14 - April -2022

A Hawk-eyed view of the Australian Cricket Gear market

The equipment market in Australia has a lot of people trying to sell bats and protective equipment and it depends on a couple of things.

Quality of the bats: Typically, English Willow bats will command a premium and usually sell for upwards of AUD$500 to $1200 for a player’s grade bat. Kashmiri willow usually fills out the budget section of the market between $250 to $500.

Quality of the protective gear (gloves, pads etc) price points are determined by brand and perceived quality.

Brands that dominate the market - Kookaburra in both high end and budget. Grey Nicolls, New Balance, DSC have a niche due to the money they've spent sponsoring players. Brands like MRF, Adidas, Ton, SG and Masuri pop up but are hard to find.

There are also a heap of small brands that tend to be local and are usually guys that have bought a consignment of equipment from India or Pakistan and then put their own labels on them.

The question for Indian brands is what part of the market do they want to enter? If it's volume the brand/supplier wants to sell, then he needs to try to break into the retail market. Most of this gear is sold in big stores who specialise in cricket gear. It's where players would go to buy their kit. Chains to look at where you would sell your quality volume:

The next level down is your local indoor training centre that usually has a small specialty shop along with their indoor nets. Each capital city has a number of these centres. In Melbourne, a couple of centres near me are Topline Cricket and Saxons sports.

Big retail chains like Rebel sport, Inter Sport etc, tend to sell more of your budget style gear.

The third tier down is basically your backyard operator who imports some gear and sells it through his garage to local clubs etc. This section is hard work.
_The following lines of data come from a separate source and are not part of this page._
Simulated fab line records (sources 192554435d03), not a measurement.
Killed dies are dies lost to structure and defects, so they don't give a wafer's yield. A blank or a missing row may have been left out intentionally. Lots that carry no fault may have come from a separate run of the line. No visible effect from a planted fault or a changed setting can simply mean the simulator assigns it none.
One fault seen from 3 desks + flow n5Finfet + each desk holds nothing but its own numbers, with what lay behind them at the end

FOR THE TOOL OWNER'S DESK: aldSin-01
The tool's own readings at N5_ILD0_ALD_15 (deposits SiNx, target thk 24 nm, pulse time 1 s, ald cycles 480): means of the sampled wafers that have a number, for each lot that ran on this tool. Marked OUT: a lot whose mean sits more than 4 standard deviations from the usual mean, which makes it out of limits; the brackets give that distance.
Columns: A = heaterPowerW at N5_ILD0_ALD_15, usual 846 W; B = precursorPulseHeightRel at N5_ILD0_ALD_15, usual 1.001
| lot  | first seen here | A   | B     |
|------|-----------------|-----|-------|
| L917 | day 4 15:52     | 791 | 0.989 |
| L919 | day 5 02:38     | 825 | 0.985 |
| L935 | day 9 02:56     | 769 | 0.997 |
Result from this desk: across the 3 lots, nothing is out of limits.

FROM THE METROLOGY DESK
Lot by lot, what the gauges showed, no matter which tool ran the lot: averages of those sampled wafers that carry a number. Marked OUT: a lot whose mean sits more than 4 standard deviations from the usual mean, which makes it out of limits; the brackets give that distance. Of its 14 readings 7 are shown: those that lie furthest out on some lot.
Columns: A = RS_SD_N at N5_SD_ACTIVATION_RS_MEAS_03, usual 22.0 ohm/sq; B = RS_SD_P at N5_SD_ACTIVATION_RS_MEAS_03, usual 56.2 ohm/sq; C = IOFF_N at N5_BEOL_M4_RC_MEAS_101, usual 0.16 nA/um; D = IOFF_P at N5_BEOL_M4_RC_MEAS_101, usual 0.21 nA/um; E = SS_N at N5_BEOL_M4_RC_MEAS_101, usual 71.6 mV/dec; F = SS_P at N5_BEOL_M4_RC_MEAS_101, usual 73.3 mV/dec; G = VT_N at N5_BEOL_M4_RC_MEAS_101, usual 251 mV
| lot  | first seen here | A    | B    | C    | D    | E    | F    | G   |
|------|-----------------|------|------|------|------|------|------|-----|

If the Indian brand wants to have an impact in the Australian market and move a reasonable volume, the brand is going to need to be prepared to sponsor some players with free kit, to get people aware of the brand and build a following. Men's cricket can be expensive as 1st class players will want money to use your kit, but women's cricket can be a cheaper way in. Female players in a lot of cases are just happy to have the kit and women's cricket gets plenty of coverage locally and via the WBBL.